The Happytime Murders is set in an alternative Los Angeles where humans reluctantly live alongside puppets. When someone starts murdering cast members of 90s children program, The Happytime Gang, disgraced former LAPD detective Phil Phillips (voice: Bill Barretta) – puppet and low-rent private investigator living the pseudo-noir life must join forces with his former partner Det. Connie Edwards (Melissa McCarthy) to solve the case.
The Happytime Murders is supposed to be a dark comedy but in the end, is just a movie that tries way too hard to be edgy and crude to “deserve” an R-rating.
Grade: D (I walked out wanting all 91 of my minutes back)
The Details (such that they are)
Happy Time‘s billed as a “buddy-comedy.” But Melissa McCarthy doesn’t fit the vibe set by the opening sequence. Her backstory is interesting and the dynamic between her and Phil has rhythm and just the right touch of bitterness of some interesting “we used to be friends zingers” but it never settles into the necessary relationship to make the rest of their story unfold as more than info-dump flashbacks.
Phil’s life on the fringe gets disrupted when a femme fatale walks into his office with a case that lands him in the back room of a puppet sex shop (we’ll just pretend the majority of the scenes here were a mollie-induced hallucination if you please) when a mass murder occurs.

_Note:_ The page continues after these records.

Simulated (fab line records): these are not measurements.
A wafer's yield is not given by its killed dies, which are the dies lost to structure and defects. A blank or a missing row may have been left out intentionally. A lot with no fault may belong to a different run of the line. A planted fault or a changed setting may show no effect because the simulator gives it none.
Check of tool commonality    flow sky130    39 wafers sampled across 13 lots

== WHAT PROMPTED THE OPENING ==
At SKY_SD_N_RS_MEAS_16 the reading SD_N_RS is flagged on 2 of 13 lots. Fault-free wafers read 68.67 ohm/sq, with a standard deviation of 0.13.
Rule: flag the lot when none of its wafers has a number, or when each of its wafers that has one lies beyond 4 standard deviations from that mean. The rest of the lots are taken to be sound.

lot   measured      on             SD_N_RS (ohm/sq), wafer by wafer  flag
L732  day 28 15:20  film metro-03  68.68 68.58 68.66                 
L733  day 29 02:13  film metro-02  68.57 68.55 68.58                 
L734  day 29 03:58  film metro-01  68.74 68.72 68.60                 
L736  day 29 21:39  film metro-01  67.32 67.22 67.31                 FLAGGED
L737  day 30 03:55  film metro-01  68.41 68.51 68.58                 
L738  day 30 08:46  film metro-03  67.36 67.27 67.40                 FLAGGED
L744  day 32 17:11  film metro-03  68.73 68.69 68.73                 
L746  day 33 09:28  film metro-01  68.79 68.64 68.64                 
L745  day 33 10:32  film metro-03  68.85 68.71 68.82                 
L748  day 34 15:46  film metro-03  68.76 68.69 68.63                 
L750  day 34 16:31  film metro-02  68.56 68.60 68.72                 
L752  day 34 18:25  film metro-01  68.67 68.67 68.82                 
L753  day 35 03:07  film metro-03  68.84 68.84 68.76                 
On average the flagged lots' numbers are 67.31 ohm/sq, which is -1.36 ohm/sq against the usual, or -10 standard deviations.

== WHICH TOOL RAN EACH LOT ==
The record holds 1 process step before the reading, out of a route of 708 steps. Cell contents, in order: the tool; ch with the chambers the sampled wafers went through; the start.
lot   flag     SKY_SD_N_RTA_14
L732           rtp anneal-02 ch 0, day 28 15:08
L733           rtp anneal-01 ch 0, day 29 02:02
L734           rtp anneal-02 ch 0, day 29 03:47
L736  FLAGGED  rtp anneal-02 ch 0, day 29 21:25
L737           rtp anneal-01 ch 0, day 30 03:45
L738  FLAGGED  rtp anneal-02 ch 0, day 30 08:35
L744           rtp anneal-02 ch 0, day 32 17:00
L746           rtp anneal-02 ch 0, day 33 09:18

It’s not a bad set up for a who-done-it. I can even get past some of the prejudice-riddled back and forth that’s supposed to pass as dialogue and the fifth-grade-level humor to follow the actual story as it unfolds with just enough red herrings and old PI film flair to be a solid premise.
But, I never stopped seeing her as Melissa “doing Melissa.” I don’t know exactly why her brand of humor and the majority of her part consistently came across as unfunny (and uninspired) or flat but I was disconnected from her character from start to finish.
I’ve tried to pinpoint exactly what it is about this film that made it fall so very, very flat for me.
Beyond spending too much time trying to figure out what compelled Elizabeth Banks, Joe McHale, Leslie David Baker, and Maya Rudolph to keep saying yes to such a bad script that not even their skill delivering deadpan humor, master-level ad-libbing talents, or spot-on comedic timing could save in the long run, I just didn’t care; not even enough to enjoy their tomfoolery.
Had Happy Time really dialed in and put the amazing puppetry (because that was some next-level work) and the solid direction of Brian Henson to good use with a dialogue and the more effortless one-liners, the whole disgraced cop and ex-partner come together to solve the crime and save their friendship gig could’ve worked.
But the film commits a larger sin that it was impossible for me to get past:
The whole less than subtle attempt to build a world reflective of the actual one with puppets inserted as the “second-class” citizens set my teeth on edge.
I’m decidedly tired of films where the plight of real people is grafted on to a fictitious species as though the struggles marginalize people deal with on the daily are just a good story backdrop.
It’s happened so often I’m pretty convinced it’s why so many white people think “being” some version of a Black person (no, I don’t mean any attempt to re-created a role played by a person of color unless you start playing into blackface) for Halloween isn’t “real” racism. I mean, we’re not really ‘real’ people anyway right? As badass I as I think black and brown people are, we aren’t actually an Elder Race.
Just in case you missed the whole “puppet struggle” is real vibe established through crisp, colorful visuals and explanations (in Phil disembodied voice) early on, Happy Time inserts a scene where some bad-ass preteens try to roust a signing and dancing puppet on the sidewalk to steal his eyeball. The film continues to build on barely-veiled stereotypes to build its version of trapt houses, street gangs, chop shops and the like.
It’s a sea of microaggressions that just aren’t very funny. Then, Happy Time adds insult to injury by doing absolutely nothing with any of these scenarios and situations in the main story. So I’m left with a feeling of “but why” by the end of it all.
This type of lazy, uninspired, raiding the plight of the downtrodden as a plot device needs to be over. I checked out of Happy Time and very few of the jokes or haphazard crime-solving related to the actual murder-mystery weren’t interesting enough to overcome its faults.
I’m never a fan of stifling art just because someone thinks its problematic, but after seeing the final product, I find myself wishing team Sesame Street had been the victor.
I wouldn’t even suggest a cheap matinee to hate-watch, and that’s coming from someone who usually likes a film that’s too ridiculous for words.
Rating: 1 out of 5 (because I legitimately laughed at three scenes)
*I laughed more and engaged with the scenes during the credits about the making of this film. Now, that’s a movie I’d honestly be interested in seeing.